Symbolism in Lord Of The Flies


Symbolism in Lord Of The Flies

Symbol is somethimg that stands for something else, most often a symbol in a novel is based upon an image. An image is something that can be recognised by one or more of the five senses. It can be seen, heard, tasted, felt or smelt. The image is then made to stand in place of an abstraction which cannot be easily visualised – an idea.

Symbols can be divided into two large categories, both of which appear in Lord Of The Flies – public symbols and private symbols. A public symbol is one which anyone can understand without explaination as it uses images that are familiar to us. A private symbol is one which must be explained by the author since its meaning is arbitrarily assigned by him. Thus when we see the crosses on the boys dresses, we know without further explaination that they are christians and that they are supposed to think and behave like Christians, follow The Ten Commandments and so on. This is what we come across in the case of the choir boys' cloak in Lord Of The Flies. Daytime and darkness are also symbols which are self explanatory. This is also true of the mountain as a high place or the lagoon as a safe place. These are publi c symbols because they have fairly universal meanings.
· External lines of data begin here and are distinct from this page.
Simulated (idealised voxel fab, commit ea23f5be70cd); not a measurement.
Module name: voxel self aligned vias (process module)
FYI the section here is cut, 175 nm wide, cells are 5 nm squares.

The novel also makes use of private symbols which do not mean the same things in the world at large as they mean in a book. For eg. A pair of glasses – all they mean is that the wearer is some defect of vision which the glasses help to correct. But Golding has made Piggy's glasses into a private symbol for the purpose of his novel. He has arbitrarily indicated that glasses will have something to do with reason. In that way the loss of one's lens, the weakening of Piggy's eyes and finally the theft of the glasses can be used to show the progressive loss of reasonable behaviour among the boys.

What does a conch shell mean in the world – It is something to look at, it maybe pretty but that is all about it. But Golding has made a private symbol of the quench by turning it into the emblem of Ralph's rule. It symbolises Ralph's power. We could also show that the pig's head on a stick or a dead airman are private symbols defined only by its use in this particular novel. The pig's head symbolises the rotten state of affairs in the island. All these are private symbols the author has given special meaning to, outside the novel they do not mean the same.

Scholars are also able to recognise a third kind of symbolism which need not concern us here called the unconcious symbolism. This is symbolism whivh the writer has created without realising it out of his own unconscious fears and his loves.